Tuples - Githubissues

gavinking commented 12 years ago

I'm raising this issue here because it keeps coming up, and we need a permanent location to keep the discussion, instead of me having to re-explain my thinking on this issue every time. Nevertheless, this is an issue that we want to hear feedback on, even though I'm pretty sure I already know what the feedback will be.

Currently the #1 feature request for the language is support for tuples. I'm personally a skeptic, though I recognize that this is an argument I will likely lose. Let me explain why I'm a skeptic.

The thing is, almost every usecase people show for why tuples are sooo convenient, fall into one or more of the following possible categories:

a union type is much more appropriate, or
an intersection type or mixin inheritance is more appropriate, or
it's anyway a tuple of length 2 (a Pair), or
it's a 3-d coordinate, a tuple of length 3.

We don't need tuples to abstract over pairs. Indeed, we already have Entry, and the spec proposes a destructuring syntax for it. It would be very easy to slightly generalize Entry to Pair. Nor do we really need tuple support to represent coordinates in 3-dimensional space.

And a whole class of usecases for tuples, example here, vanishes now we have union types.

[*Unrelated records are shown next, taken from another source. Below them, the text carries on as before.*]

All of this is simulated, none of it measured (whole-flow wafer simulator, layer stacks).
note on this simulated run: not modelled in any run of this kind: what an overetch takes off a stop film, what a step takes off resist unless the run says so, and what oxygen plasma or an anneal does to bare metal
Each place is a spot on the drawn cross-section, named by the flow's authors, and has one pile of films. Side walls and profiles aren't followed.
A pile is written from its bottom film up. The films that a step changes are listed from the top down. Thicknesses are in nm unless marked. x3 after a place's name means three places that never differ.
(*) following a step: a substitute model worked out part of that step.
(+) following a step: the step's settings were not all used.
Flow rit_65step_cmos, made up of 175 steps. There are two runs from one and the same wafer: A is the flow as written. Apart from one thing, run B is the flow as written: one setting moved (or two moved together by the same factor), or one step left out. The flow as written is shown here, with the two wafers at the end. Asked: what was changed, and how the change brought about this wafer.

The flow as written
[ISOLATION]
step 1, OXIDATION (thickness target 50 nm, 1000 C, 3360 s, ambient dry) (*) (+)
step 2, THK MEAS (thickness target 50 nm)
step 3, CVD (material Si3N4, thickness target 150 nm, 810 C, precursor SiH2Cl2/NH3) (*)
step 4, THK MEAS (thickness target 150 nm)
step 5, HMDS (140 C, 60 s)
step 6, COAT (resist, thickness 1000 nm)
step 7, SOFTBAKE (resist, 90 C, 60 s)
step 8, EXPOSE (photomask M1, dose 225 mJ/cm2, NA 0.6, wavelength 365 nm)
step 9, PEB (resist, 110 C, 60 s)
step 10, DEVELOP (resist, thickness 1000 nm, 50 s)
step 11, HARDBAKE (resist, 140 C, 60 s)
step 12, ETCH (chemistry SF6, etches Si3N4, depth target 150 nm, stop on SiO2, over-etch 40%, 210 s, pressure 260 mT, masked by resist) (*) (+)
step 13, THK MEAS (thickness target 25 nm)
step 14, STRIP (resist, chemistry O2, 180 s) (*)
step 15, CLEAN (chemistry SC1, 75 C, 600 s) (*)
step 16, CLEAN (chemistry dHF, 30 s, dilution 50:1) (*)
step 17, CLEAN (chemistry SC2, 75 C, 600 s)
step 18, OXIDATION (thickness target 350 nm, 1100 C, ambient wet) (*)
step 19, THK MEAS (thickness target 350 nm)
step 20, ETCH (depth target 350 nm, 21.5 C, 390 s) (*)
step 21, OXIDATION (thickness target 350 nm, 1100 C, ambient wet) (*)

Finally, when the usecase doesn't fit into one of these categories, it is usually an attempt to work around the nominal type system and get a poor mans structural typing. Personally, I think creating a language like Ceylon based on structural typing with aliases rather than nominal typing would be a really interesting exercise, but that's not this language.

On the other hand, arguing against myself, as usual, there is one usecase that I have run into:

access to data in a relational database, or some other kind of information system, with a "foreign" type system.

This usecase, in and of itself, might be sufficient to justify tuples, I'm not sure.

Finally, it's worth noting that because Ceylon has sequenced type parameters, representing tuples within our type system is actually really quite straightforward. What bothers me is not tuples themselves, but all the extra syntax sugar you need to introduce to make them actually useful:

a nice way to construct them (name, age, address),
a nice way to write down their type (String, Natural, Address), and
destructuring syntax value name, age, address = ......

Anyway, whatever we decide, I insist that this should be something we address after Ceylon 1.0.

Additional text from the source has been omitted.